Within this container of cruelty, amid atrocities born of the mother of all atrocities, there was always music. There were work songs, through which incarcerated people could occupy their voices and their minds while their bodies toiled. There were field hollers, rising above the repetitive sounds of sharecropping—upbeat if the work was moving quickly, slower when it had begun to take its toll. There were songs that were also pleas: for food, for water, for rest, for a lover left behind, for someone beyond the walls who might still have an ear to the wind. There were songs of devotion, asking for mercy and forgiveness, and also preaching the gospel of giving oneself over to God.

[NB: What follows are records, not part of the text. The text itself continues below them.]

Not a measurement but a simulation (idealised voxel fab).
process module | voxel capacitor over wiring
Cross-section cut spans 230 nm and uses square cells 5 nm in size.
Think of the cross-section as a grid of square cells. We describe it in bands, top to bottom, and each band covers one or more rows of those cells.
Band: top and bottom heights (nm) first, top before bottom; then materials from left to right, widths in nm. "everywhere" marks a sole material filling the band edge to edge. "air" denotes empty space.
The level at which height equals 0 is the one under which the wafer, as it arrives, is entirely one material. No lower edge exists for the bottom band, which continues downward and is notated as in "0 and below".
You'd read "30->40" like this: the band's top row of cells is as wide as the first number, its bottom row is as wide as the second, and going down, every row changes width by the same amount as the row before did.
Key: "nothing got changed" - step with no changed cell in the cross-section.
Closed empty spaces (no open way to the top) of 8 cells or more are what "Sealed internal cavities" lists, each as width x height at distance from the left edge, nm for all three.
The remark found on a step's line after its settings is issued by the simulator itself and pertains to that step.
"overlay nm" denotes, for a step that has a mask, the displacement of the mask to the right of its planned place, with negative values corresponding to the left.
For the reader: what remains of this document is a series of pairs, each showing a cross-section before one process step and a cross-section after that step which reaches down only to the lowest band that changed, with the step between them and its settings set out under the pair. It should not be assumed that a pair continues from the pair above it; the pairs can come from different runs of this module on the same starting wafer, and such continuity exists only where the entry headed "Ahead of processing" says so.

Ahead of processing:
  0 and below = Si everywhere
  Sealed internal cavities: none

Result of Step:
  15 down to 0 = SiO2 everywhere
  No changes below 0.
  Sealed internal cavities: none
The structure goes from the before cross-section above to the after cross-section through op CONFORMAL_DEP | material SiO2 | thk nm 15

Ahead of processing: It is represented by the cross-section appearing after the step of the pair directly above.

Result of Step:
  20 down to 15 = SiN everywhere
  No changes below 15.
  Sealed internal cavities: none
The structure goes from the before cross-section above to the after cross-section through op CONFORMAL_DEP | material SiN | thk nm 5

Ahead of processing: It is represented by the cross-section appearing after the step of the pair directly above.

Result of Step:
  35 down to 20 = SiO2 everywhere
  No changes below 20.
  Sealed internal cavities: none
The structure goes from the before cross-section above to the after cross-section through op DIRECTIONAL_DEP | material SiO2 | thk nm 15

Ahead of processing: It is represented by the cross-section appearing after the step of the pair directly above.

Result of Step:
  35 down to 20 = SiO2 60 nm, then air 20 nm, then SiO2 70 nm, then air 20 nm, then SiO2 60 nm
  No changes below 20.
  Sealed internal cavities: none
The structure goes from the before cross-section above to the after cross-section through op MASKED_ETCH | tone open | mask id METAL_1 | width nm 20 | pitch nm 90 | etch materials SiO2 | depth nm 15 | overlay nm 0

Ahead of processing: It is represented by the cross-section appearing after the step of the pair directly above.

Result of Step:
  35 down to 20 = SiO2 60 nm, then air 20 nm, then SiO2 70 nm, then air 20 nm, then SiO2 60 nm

Parchman Farm is not the only such institution with a rich musical legacy. In 1959, the folklorist Harry Oster recorded an album at the Louisiana State Penitentiary, a.k.a. Angola Farm. But Parchman has a special connection to the Delta blues, because several of the best Mississippi bluesmen—among them Booker (Bukka) White, R. L. Burnside, and Big Bad Smitty—did stints there. The blues is a mythological genre, smuggling wisdom inside tales of evils and exploits which sometimes strain credulity. But the blues songs that came out of Parchman functioned as a form of testimonial. Musicians would get out of prison and, through song, bring word of what it was like on the inside. White, on “Parchman Farm Blues,” recorded in 1940, shortly after his release from the farm, sings of starting work “just at break of day” and issues a warning: “Oh, listen, you men, I don’t mean no harm / if you wanna do good, you better stay off ol’ Parchman farm.”